Jeff Sullivan at Fangraphs was doing some work recently in an attempt to use Pitch F/X to see if certain teams / hitters were getting more/less favorable strike zones. The basis for this analysis was data from Pitch F/X, which Jeff then translated into a rate statistic of “Difference / 1000.” The explanation in one of his posts on the subject is simple and it seems silly not to quote it here:

“A positive number means a player or team saw more called strikes than expected, and a negative number means a player or team saw fewer called strikes than expected.”

The post also notes that the league average is approximately -5. The caveat is that this data is not perfect because a hitter has much less control over their destiny with regards to where the pitch to them ends up being thrown. Regardless, how did the Yankees starting nine (determined by who accrued the highest number of PAs) fare in these categories?
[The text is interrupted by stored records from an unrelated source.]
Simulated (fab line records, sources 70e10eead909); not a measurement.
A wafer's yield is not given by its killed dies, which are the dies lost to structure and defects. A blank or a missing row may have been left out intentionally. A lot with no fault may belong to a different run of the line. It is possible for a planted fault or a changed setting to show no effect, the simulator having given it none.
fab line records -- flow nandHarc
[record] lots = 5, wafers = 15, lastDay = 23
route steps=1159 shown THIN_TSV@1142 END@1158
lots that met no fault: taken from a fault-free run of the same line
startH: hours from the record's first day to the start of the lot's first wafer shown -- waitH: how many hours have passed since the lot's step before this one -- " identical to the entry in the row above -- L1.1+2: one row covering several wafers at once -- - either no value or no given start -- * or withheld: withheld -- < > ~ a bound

Derek Jeter – PA : 741 | Diff/ 1000: -6
Alex Rodriguez – PA: 532 | Diff/ 1000: -7
Robinson Cano – PA: 697 | Diff/ 1000:-3
Mark Teixeira – PA: 525 | Diff/ 1000: -2
Curtis Granderson – PA: 685| Diff/ 1000: -5
Raul Ibanez – PA: 425 | Diff/ 1000: -6
Nick Swisher – PA: 624 | Diff/ 1000: -14
Russell Martin – PA: 486 | Diff/ 1000: -15
Eric Chavez – PA: 313| Diff/ 1000: -6

Two thirds of the lineup was “above average” in seeing less called strikes than they “should have.” The umps liked Yankee hitters in 2012.

However, the Yankees lineup is known for its patience and ability to work the count. Is it possible that the team made its own luck and was getting rewarded for demonstrating relatively more patience? Perhaps. The 2012 Yankees checked in within the Top 5 lowest swing percentages on pitches outside the strike zone for the entirety of Major League Baseball. A consideration of the 100 hitters that demonstrated the best Diff/1000 scores (minimum of 400 PAs) reveals that 67% of them registered an O-Swing percentage that was better than the average for that same group in 2012, which seems to help corroborate the theory.